Mayflower (ship)
The Mayflower was a ship. There are no actual pictures of the Mayflower but it is thought to have looked a lot like the famous painting that is shown here. The Mayflower is famous for bringing the first Europeans who were pilgrims and other settlers to an area that they named Plymouth colony. This area is in what is now the State of Massachusetts in the United States of America.
The Mayflower set sail from England in July 1620, but had to turn around twice because Speedwell, the ship it was traveling with, was leaking. The Mayflower finally left on September 6 of the same year, leaving the Speedwell behind. The ship carried 102 men, women and children, who lived in the dark, damp, cold cargo decks below the crew's quarters. Many of them became sick on the voyage.
After over two months at sea, the passengers arrived at Cape Cod on November 11, 1620. They tried to sail on to their original destination, which was called the Colony of Virginia but, due to bad weather, sickness, and a shortage of food, the Mayflower had to turn back toward Cape Cod.[1]

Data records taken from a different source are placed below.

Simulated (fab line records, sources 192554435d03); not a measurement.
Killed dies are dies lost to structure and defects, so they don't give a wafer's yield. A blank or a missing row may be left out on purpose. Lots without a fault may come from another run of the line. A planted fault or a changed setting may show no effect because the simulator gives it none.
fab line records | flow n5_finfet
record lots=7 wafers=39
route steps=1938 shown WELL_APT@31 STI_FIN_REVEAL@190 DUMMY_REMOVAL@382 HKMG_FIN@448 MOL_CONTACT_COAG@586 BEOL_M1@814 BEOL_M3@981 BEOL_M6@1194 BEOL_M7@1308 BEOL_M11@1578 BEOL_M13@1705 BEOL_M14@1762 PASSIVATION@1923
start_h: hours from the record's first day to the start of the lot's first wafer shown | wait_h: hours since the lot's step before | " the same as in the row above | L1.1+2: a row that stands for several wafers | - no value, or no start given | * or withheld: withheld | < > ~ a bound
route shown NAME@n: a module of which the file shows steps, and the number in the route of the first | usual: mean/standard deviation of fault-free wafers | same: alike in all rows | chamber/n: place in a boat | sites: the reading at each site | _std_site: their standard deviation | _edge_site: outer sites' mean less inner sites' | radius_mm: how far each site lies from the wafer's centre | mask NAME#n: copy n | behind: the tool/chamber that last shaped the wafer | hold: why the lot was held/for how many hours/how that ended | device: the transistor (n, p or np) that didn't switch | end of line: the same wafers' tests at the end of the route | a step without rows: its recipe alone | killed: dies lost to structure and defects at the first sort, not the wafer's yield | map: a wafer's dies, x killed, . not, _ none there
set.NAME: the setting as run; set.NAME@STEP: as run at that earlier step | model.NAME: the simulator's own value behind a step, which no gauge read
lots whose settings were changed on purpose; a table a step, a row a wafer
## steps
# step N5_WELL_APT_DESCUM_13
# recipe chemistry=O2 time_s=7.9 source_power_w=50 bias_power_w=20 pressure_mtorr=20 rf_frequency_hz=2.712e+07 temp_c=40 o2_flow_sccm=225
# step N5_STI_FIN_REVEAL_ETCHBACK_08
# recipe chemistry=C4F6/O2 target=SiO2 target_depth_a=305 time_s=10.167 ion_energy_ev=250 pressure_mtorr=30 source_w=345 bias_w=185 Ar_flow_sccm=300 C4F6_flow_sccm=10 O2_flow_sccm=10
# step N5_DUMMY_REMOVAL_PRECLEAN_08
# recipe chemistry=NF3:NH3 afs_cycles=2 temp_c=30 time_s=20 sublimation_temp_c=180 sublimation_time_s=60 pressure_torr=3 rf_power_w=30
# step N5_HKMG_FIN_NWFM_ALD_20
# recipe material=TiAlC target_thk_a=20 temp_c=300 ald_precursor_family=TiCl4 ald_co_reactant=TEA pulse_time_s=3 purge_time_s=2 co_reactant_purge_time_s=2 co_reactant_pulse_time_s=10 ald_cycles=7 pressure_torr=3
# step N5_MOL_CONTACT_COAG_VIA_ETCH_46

Since there were no laws where they landed, they wrote a document called the Mayflower Compact. This document established the rules by which the people would live and how they would treat each other. It was the first governing document of Plymouth Colony. The Mayflower Compact was created by the passengers who crossed the Atlantic on the ship, looking for the freedom to practice their religion according to their own beliefs in God. The Mayflower Compact was signed on 11 November 1620 (OS) by 41 of the ship's more than one hundred passengers.[2]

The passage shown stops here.